Although the Japan Communist Party had been outlawed and forced underground immediately after its foundation in 1922, it continued to gather strength and membership in the volatile social and economic climate of the 1920s Taishō period.
Alarmed by gains that those parties made in the Diet of Japan, the conservative government of Prime Minister Giichi Tanaka, which had retained its majority by only one seat, evoked the provisions of the 1925 Peace Preservation Law and ordered the mass arrest of known communists and socialists and suspected communist and socialist sympathizers.
[1] About 500 of those arrested were eventually prosecuted in a series of open trials held by the Tokyo District Court starting on 15 June 1932, with sentencing on 2 July 1932.

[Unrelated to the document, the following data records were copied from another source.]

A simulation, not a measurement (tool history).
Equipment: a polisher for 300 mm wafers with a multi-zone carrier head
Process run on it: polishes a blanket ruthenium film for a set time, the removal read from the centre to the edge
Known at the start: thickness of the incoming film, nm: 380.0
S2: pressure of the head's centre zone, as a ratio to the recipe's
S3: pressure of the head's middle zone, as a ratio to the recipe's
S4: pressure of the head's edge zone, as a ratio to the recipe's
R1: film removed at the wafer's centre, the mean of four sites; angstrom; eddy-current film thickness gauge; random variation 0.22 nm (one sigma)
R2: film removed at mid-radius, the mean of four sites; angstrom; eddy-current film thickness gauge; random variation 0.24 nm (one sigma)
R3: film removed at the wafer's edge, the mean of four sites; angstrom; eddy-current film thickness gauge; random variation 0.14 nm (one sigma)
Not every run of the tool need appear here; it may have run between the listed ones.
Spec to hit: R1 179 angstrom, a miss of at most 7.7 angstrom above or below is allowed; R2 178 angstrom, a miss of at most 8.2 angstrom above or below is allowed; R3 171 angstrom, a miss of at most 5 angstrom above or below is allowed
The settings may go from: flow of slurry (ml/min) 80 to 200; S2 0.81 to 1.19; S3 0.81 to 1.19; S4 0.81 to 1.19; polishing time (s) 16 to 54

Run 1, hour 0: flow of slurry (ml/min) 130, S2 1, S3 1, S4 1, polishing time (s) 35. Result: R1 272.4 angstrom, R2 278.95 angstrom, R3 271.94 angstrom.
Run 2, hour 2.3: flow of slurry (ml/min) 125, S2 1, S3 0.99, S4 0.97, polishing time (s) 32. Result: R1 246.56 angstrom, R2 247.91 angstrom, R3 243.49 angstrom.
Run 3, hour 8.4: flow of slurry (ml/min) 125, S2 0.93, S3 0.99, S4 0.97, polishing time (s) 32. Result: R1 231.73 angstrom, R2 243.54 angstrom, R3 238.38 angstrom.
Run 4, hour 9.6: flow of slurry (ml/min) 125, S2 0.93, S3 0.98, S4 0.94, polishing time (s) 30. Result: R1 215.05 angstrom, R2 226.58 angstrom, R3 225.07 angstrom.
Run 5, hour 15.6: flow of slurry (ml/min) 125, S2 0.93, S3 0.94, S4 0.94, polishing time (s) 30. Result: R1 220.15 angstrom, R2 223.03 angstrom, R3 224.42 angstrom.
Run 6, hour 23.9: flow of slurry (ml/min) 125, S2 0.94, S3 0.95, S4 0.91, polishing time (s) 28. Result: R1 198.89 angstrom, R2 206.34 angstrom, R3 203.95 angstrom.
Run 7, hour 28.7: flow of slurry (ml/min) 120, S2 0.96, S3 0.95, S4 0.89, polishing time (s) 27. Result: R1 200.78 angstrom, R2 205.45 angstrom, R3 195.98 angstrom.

With its connections with the labor movement and other left-wing political parties revealed, the government was able to order the dissolution of the Rōdō Nōmintō (Labor-Farmer Party), the Zen Nihon Musan Seinen Dōmei (All-Japan Proletarian Youth League), and the Nihon Rōdō Kumiai Hyōgikai (Council of Japanese Labor Unions).
Perhaps more importantly, as a consequence of the trials, Prime Minister Tanaka was able to pass legislation to add the provision for the death penalty to the already-draconian Peace Preservation Laws.